I Believe I Can Fly – Wednesday, 2nd week in Advent  – Isaiah 40:25-31

The book of Isaiah is centred on the Babylonian exile, which began in 586 B.C. when Nebuchadnezzar II of Babylonia destroyed Jerusalem and the temple and enslaved the Jewish people. The exile ended in 539 B.C. when Cyrus of Persia allowed the Jews to return to Jerusalem and to rebuild their temple. 

Scholars are divided with regard to the authorship of this book. Some believe that one man wrote the entire book, part of which foretells events to take place long after his death. Others believe that one author wrote chapters 1-39, a second author or group of authors wrote chapters 40-55, and a third author or group wrote chapters 56-66.

But everyone agrees that chapter 40 begins a new emphasis. While chapters 1-39 warned of God’s judgment if the people place their trust in secular rulers rather than in God. Chapters 40-55 lift up the promise of redemption for a people who are experiencing the judgment about which the prophet warned in the earlier chapters. 

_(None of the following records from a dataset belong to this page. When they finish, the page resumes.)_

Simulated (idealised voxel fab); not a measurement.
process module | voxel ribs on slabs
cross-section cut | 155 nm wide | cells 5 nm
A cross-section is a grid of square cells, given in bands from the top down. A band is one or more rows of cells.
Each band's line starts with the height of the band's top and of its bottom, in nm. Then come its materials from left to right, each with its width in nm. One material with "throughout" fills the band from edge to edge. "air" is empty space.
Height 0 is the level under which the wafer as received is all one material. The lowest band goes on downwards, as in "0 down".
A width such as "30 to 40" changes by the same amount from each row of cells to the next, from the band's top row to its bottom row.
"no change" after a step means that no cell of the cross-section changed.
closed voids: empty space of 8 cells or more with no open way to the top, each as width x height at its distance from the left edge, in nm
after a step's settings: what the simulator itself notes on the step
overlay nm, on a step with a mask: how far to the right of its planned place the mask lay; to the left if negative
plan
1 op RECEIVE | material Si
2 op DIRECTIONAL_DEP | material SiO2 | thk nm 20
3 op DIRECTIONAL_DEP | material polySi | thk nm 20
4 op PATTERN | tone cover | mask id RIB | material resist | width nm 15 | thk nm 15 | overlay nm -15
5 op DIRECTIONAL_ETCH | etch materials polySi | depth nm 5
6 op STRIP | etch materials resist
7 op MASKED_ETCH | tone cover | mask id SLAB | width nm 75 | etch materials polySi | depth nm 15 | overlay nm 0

The text  of today is a well-known text from the book of Isaiah. It is loved because it strikes a familiar chord with so many weary people who at times need encouragement. The opening lines of Isaiah 40 announce what was surely impossible to believe. After living as slaves in Babylon for seventy years, their hearts were filled with fear, doubt and concern; their nation was destroyed, Jerusalem was a pile of rubble, the temple was gone. They were beaten, felt alone and abandoned by God and they were hopeless.